Quotes of the week
Posted Mar 24, 2012 14:03 UTC (Sat) by khim
In reply to: Quotes of the week
Parent article: Quotes of the week
The Android approach of giving each application its own UID/GID sounds reasonable here.
Yes, it looks reasonable on first glance, but, unfortunately, in practice it's not enough. Linux kernel is too large and too bug-ridden. It's developers have not actually considered case where people will run potentially-hostile-code locally. Simple UID/GID separation is not robust enough. This means you need additional sandbox. There are many choices: seccomp or ptrace can be used to create adequate sandbox, NaCl offers even more robust one.
This could be as straightforward as requiring a particular version of KDE's and/or GNOME's basic libraries to be available (after all, GNOME stuff can run under KDE and vice-versa) and getting the KDE and GNOME people to provide ABI backward compatibility with that version.

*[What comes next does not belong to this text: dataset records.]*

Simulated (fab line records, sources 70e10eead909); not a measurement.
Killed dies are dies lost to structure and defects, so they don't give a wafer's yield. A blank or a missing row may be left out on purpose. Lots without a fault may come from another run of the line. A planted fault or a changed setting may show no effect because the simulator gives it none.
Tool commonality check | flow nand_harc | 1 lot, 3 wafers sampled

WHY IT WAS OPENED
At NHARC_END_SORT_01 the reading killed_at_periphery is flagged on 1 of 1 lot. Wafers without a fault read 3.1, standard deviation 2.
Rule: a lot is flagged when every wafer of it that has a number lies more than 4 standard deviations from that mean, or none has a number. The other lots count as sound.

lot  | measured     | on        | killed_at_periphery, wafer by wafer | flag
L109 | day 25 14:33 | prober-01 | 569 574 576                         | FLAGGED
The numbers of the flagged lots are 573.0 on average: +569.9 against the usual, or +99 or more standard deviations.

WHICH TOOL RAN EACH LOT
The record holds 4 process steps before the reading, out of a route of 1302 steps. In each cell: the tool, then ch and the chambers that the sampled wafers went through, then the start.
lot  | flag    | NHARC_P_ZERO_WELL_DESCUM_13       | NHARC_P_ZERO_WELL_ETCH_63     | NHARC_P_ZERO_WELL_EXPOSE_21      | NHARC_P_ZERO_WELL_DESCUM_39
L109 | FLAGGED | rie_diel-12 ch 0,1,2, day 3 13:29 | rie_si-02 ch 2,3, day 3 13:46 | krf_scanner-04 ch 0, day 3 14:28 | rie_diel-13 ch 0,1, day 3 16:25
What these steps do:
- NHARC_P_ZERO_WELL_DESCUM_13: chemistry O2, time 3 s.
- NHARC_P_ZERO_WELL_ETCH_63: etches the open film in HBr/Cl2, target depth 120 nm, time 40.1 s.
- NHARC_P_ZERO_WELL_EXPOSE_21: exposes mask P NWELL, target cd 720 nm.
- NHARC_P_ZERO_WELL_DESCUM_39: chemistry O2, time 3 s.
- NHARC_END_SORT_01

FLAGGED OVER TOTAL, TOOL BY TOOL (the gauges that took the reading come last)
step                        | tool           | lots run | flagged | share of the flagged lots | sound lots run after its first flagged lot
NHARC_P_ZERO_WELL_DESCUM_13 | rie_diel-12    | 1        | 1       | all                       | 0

Yeah, this should be possible, too. Will need some amount of upstream support, but should be doable.
If you'll think about it then you'll understand that app stores are all the rage today because they offer two things simultaneously:
1. Distributions package is created by application developer itself, and it's easy to add it to the app store (review process is [relatively] simple for Apple's AppStore and post-moderated for Google Play Store).
2. User can install random programs from the app store [relatively] safely (Apple review process promises to weed out malware while Google does the same using combination of automated process and post-moderation).
Traditional distribution model offer only #1 while distribution repos offer only #2.
It should be possible to create something like this but then you need to jumpstart it somehow (people will only use it if it'll offer something not available from regular Linux repository and developers will only bother with it when there will be enough users).
That's why I recommend not start from scratch but to reuse (and later extend) format of one of the existing stores.
P.S. Also note this magic combination existed for 10 years before Apple and Google created their offers. This is how webapps have come to prominence! The only problem with webapps was creation of them: yes, it's easy to deploy the webapp and it's easy to convince user to try one, but it's not easy to write it in the first place! That's why webapps are all the rage on desktop but “meh” on mobile. They are not needed there! And now we have this and this. What does it mean for the future of Linux desktop? Nothing good: pendulum is almost ready to go back and reverse the trend of previous decade WRT webapps. The trend which made Linux desktop somewhat viable in first place (after all if the only program you ever run is the webbrowser then you can as well use free OS to host it and save money). Think about it…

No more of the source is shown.